As a result, the blog has been sorely neglected. I do feel guilty because I realise it’s this blog that has given me the opportunities I have right now. It’s still the thing that starts the conversation at work with the new people I meet.
One of my most asked questions is “How did you get into cooking?” My answer is always that my interest in cooking and creating led me to write a food blog. So, even if I wanted to give up my little piece of the web, I can’t. Cooking for work and cooking for home is overwhelming and to think about cooking for the blog is just exhausting but I will have to post when I can.
In the meantime. I have little boy who turns 10 next week and his party is this weekend. I just outsourced it this year! The bowling alley can do the work. I’m making a cake for him and that’ll be it.

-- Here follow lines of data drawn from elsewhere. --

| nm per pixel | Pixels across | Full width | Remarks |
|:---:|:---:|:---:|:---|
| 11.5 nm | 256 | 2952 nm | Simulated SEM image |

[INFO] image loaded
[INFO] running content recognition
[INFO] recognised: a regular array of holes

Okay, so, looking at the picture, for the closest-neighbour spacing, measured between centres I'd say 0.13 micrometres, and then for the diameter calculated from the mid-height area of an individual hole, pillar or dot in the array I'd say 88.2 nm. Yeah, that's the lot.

I also have a 17 year old drama queen who is about to graduate from high school, also next week (on Laith’s birthday, actually) I couldn’t outsource this party so we’re having friends over after the ceremony for a cookout.
Hamburgers, grilled herby chicken or maybe kebabs, and a bunch of salads. I’m keeping it easy and there’s no cake. I’m tired of cake. We can’t have a cookout without blueberry cobbler and strawberry shortcakes, the very vision of summer! Though, here in Colorado, we’re still struggling with the dregs of winter.
Mother’s Day saw snow again this year. I love snow on Mother’s Day but it left quicker than it arrived and the weather is back to cool spring like interspersed with some violent rain storms. We don’t complain, here in our dry climate, we welcome every rain drop.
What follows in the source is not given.